Our attachments to the land were all private. We had no shared lore, no literature, no art to root us there, to give us courage, to help us stand our ground. The only maps we had were those issued by the state, showing a maze of numbered lines stretched over emptiness. The Ohio landscape never showed up on postcards or posters, never unfurled like tapestry in films, rarely filled even a paragraph in books. There were no mountains in that place, no waterfalls, no rocky gorges, no vistas. It was a country of low hills, cut over woods, scoured fields, villages that had lost their purpose, roads that had lost their way.

“Let us love the country of here below,” Simone Weil urged. “It is real; it offers resistance to love. It is this country that God has given us to love. He has willed that it should be difficult yet possible to love it.” . . . In my corner of Ohio the gullies were choked with trash, yet cedars flickered up like green flames from cracks in stone; in the evening bombs exploded at the ammunition dump, yet from the darkness came the mating cries of owls. I was saved from despair by knowing a few men and women who cared enough about the land to clean up trash, who planted walnuts and oaks that would long outlive them, who imagined a world that would have no call for bombs.
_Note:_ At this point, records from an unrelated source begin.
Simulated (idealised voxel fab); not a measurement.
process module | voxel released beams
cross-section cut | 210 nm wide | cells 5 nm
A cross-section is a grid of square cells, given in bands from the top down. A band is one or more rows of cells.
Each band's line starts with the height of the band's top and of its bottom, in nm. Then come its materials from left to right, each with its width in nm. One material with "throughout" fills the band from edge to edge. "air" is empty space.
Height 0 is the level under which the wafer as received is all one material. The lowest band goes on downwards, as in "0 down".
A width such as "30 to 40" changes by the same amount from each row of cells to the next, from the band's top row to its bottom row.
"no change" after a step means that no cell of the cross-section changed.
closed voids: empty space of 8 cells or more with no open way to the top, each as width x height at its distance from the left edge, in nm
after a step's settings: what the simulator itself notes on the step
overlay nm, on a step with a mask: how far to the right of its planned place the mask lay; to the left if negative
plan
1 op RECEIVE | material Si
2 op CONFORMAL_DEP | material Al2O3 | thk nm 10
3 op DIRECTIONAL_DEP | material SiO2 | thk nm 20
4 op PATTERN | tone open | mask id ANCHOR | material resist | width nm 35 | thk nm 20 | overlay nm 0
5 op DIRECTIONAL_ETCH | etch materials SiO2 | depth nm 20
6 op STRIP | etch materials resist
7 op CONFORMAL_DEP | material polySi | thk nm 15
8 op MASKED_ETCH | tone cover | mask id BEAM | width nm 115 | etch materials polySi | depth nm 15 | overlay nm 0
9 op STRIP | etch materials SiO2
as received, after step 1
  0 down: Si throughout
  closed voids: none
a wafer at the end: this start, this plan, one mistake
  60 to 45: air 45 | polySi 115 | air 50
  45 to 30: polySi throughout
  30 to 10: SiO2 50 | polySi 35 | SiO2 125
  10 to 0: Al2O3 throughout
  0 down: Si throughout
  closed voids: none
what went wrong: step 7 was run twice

How could our hearts be large enough for heaven if they are not large enough for earth? The only country I am certain of is the one here below. The only paradise I know is the one lit by our everyday sun, this land of difficult love, shot through with shadow. The place where we learn this love, if we learn it at all, shimmers behind every new place we inhabit.

Scott Russell Sanders, “Buckeye”. Emphasis added.